Mr Cable, who was re-elected as MP for Twickenham in last month's UK General Election, faced no opposition in his leadership bid, automatically winning the contest.

He replaced Tim Farron, who announced he was standing down as leader after a disappointing election result, which saw the Lib Dems fail to increase their vote share. Despite the party increasing their seats from eight to 12, their vote share fell by 0.5%.

The 74-year-old served as Business Secretary in the Liberal Democrat-Conservative coalition from 2010 before losing his constituency seat in the 2015 general election, which he had held for 18 years.

Mr Cable, who campaigned for Britain to remain in the European Union during the 2016 referendum, has stated that he believes that Brexit might never happen.

Speaking to the BBC before his election as leader, he said: “I’m beginning to think that Brexit may never happen.

“The problems are so enormous, the divisions within the two main parties are so enormous I can see a scenario in which this doesn’t happen.”

He has also accused Labour Party leader Jeremy Corbyn of working towards a "hard Brexit" and welcomed "refugees" from Labour to work with him to thwart this outcome.

“[Corbyn] is very pro-Brexit, and a hard Brexit, and when that becomes apparent the divisions in the Labour party will become more real and the opportunity for us to move into that space will be substantial,” he said.

Mr Cable has also spoken about the need to fill a political centre ground in Britain.

“There’s a gaping hole in British politics," he said.

“We’ve got hard right on Brexit we’ve got the hard left in charge of the Labour party. Millions of people who want moderate, common sense politics are unrepresented and I want the Lib Dems to fill that space.”

Before becoming an MP, Mr Cable was worked as a Chief Economist for Shell and lectured in economics at the University of Glasgow.

Lauded as an economics guru, he famously predicted the 2008 financial crash as early as 2003.

Mr Cable, who was elected to Parliament in 1997, is 27 years older than his predecessor Farron and is the oldest ever leader of the Liberal Democrats. He joins the ranks of other older political leaders including Donald Trump, 71, Theresa May, 60 and Jeremy Corbyn, 68.

However, in an interview with the Sunday Times earlier this month, the veteran politician said the current "mood of the age" valued experience over youth.

“I think there was an irrational cult of youth at one point in our political cycle,” he told the publication. “There are occasions when you get some young and exciting politician that is exactly right. Obama was exactly right and you could argue the same of Tony Blair and there are periods of history where that’s the public mood.

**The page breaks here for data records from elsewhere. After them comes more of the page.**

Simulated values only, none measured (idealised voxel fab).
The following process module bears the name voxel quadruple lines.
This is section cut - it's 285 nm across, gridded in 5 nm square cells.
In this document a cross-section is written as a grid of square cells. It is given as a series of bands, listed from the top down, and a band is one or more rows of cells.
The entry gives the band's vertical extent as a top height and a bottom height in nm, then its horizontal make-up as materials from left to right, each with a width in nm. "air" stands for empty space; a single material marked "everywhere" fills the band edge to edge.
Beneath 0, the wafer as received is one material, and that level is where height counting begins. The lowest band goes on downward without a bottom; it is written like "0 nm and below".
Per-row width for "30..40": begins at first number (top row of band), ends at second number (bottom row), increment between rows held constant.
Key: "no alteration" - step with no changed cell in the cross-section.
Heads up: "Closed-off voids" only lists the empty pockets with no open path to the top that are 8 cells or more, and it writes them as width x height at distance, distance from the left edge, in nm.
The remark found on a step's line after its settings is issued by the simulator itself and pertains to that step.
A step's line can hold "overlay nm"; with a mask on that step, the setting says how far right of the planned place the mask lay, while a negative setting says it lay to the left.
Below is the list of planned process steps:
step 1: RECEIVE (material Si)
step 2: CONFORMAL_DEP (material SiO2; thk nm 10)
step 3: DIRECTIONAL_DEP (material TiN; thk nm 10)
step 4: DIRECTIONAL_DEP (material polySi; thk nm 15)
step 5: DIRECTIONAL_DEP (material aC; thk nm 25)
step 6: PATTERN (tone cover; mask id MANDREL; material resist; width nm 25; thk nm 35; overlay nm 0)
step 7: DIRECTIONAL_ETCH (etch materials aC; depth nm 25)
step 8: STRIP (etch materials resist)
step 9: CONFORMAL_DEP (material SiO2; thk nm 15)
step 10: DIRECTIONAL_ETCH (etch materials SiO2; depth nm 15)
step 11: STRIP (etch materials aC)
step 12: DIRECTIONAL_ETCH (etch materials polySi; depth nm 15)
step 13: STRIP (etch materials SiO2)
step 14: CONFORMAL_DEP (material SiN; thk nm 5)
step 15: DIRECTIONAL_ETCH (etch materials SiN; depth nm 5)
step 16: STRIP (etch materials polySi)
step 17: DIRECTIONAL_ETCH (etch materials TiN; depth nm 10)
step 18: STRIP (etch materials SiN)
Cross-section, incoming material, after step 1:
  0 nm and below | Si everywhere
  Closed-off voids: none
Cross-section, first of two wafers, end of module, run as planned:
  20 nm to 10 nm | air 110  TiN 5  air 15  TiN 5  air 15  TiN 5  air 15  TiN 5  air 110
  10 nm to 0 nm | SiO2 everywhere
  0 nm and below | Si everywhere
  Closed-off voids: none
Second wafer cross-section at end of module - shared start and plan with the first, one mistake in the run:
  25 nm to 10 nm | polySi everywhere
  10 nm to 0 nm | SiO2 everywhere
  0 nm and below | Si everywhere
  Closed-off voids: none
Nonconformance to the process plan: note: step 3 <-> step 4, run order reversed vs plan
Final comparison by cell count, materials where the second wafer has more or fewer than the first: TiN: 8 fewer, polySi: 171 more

“There is now a more sober mood and one that values experience, and there is nothing to stop older people being radical in their views. It’s the mood of the age, where the age you have is much less important than what you feel and what you can do with it.”

Outside of politics, Mr Cable is a keen ballroom dancer and participated in the 2010 Christmas edition of the BBC's Strictly Come Dancing.